Launches from Three and Vodafone Put Virtual Providers in Firing Line
The recent launch of sub-brands by Three and Vodafone marks a new direction for the UK mobile market. Network operators have been making moves to expand their reach by targeting cost-conscious customers. This strategy aims to more specifically tailor offers to the entry segment, and simultaneously protect the premium positioning of the parent brand.
It’s an approach that takes Three and Vodafone firmly into the heartland of many UK mobile virtual network operators (MVNOs). This could put serious strain on an already highly competitive market for virtual providers and it wouldn’t surprise me to see one or two high-profile casualties as a result.
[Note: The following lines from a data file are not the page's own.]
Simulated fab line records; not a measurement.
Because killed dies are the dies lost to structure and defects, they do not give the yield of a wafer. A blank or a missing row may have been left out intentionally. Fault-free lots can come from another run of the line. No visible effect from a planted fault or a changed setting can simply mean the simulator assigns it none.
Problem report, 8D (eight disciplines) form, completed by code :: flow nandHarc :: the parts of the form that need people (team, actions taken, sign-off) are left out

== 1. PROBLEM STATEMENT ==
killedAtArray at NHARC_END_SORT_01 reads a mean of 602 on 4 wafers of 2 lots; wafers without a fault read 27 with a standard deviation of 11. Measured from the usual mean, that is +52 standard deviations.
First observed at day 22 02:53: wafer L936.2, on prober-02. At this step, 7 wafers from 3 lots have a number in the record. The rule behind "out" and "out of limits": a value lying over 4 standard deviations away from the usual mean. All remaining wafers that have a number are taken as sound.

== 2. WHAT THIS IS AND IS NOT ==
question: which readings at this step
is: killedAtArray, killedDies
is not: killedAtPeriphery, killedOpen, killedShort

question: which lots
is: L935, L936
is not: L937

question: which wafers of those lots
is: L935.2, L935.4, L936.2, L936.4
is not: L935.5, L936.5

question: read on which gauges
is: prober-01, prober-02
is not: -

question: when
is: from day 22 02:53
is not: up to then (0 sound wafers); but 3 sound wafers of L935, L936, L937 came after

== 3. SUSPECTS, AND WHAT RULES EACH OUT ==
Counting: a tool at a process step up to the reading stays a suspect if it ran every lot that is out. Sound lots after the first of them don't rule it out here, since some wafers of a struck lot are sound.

But a multibrand strategy isn’t without risk, mostly because it needs duplicate investment in areas such as marketing and distribution. Three’s new Smarty service and Vodafone’s Voxi offering appear to address some of these challenges by selling and positioning almost entirely online and not including handsets. However, their margins could still turn out to be wafer-thin.
Three says that its Smarty sub-brand pursues customers that wouldn’t otherwise have considered signing up to the provider. Although Three has impressively become known for creating tariffs offering large volumes of data, such deals aren’t necessarily right for everyone. For example, Smarty’s entry tariff providing 2GB of data per month, priced at a punchy £7.50 per month, should still grant more than enough data for many subscribers. The average UK user gets through about 1.8GB of data per month, so there’s a huge potential market for the operator to go after.
Smarty’s most novel element is its offer to refund unused data. This is a new concept in the UK, going a step further than the data roll-over deals now available from the likes of Vodafone, iD and Virgin. The idea behind it is simple; unused data is converted into cash each month, calculated to the nearest penny based on the number of megabytes used.
For Vodafone, the most intriguing aspect of its Voxi sub-brand is that it’s exclusively available to customers aged 25 and under. This is a challenging demographic with unpredictable attitudes and behaviours, so choosing to address it in a different way sounds logical.
On one hand, it seems like Vodafone is restricting the opportunity for Voxi by enforcing an age limit on the tariff. But this initiative isn’t unprecedented, and the operator has experience and success in deploying a youth brand – Yorn – in Portugal. In a similar move, at IFA 2017, T-Mobile announced a combined mobile and fixed-line plan for customers aged under 27.
Despite this, Vodafone’s effort could be seen as a tacit admission of failure to appeal to younger customers in the UK in recent years. In contrast to rivals, the brand has struggled to create an identity and a new wave of mobile users may now perceive it as bland and unexciting. The operator appears to have concluded that starting from scratch with its new Voxi service is a better option to attract this consumer segment than attempting to re-energise the existing Vodafone brand.
Voxi seems to be well thought-out brand, created with the help of its target audience, so it should resonate with customers. In particular, partnering with high-profile celebrities such as heavyweight boxer Anthony Joshua is a shrewd move, and we expect this will help generate early momentum.
However, Voxi delivers little that’s truly innovative. The service’s most attractive feature is the zero-rating of select social and chat apps, including Facebook, WhatsApp and Snapchat. But this is hardly a new concept as Virgin, EE and Three already have similar offers in place. More interesting could be the launch of Vodafone Pass in the future – a concept already introduced elsewhere in Europe – that enables customers to access music, social or video apps without limits, for a set fee. Voxi has hinted at a move in this direction.
Sub-branding hasn’t been a traditional strategy for network operators in the UK, perhaps because of the vibrant MVNO market that has well served a diverse range of segments and niches. Only O2’s giffgaff has been a notable and successful exception. But the approach is more commonplace in other European countries, notably France, Germany and the Netherlands.
BT is facing some tricky decisions as it juggles its three consumer mobile brands of BT Mobile, EE and Plusnet. I’ve long held the view that the company will ultimately jettison the EE brand, but its continued momentum on the back of strong investment is making this increasingly difficult. Only recently, it announced a major retail expansion with Sainsbury’s, for example. BT Mobile seems like a more value-led proposition, and this is somewhat at odds with the traditional high-end positioning of BT broadband and TV services.
As mobile brands jostle for position in the fast-moving UK market, expect plenty more activity over the coming months and years.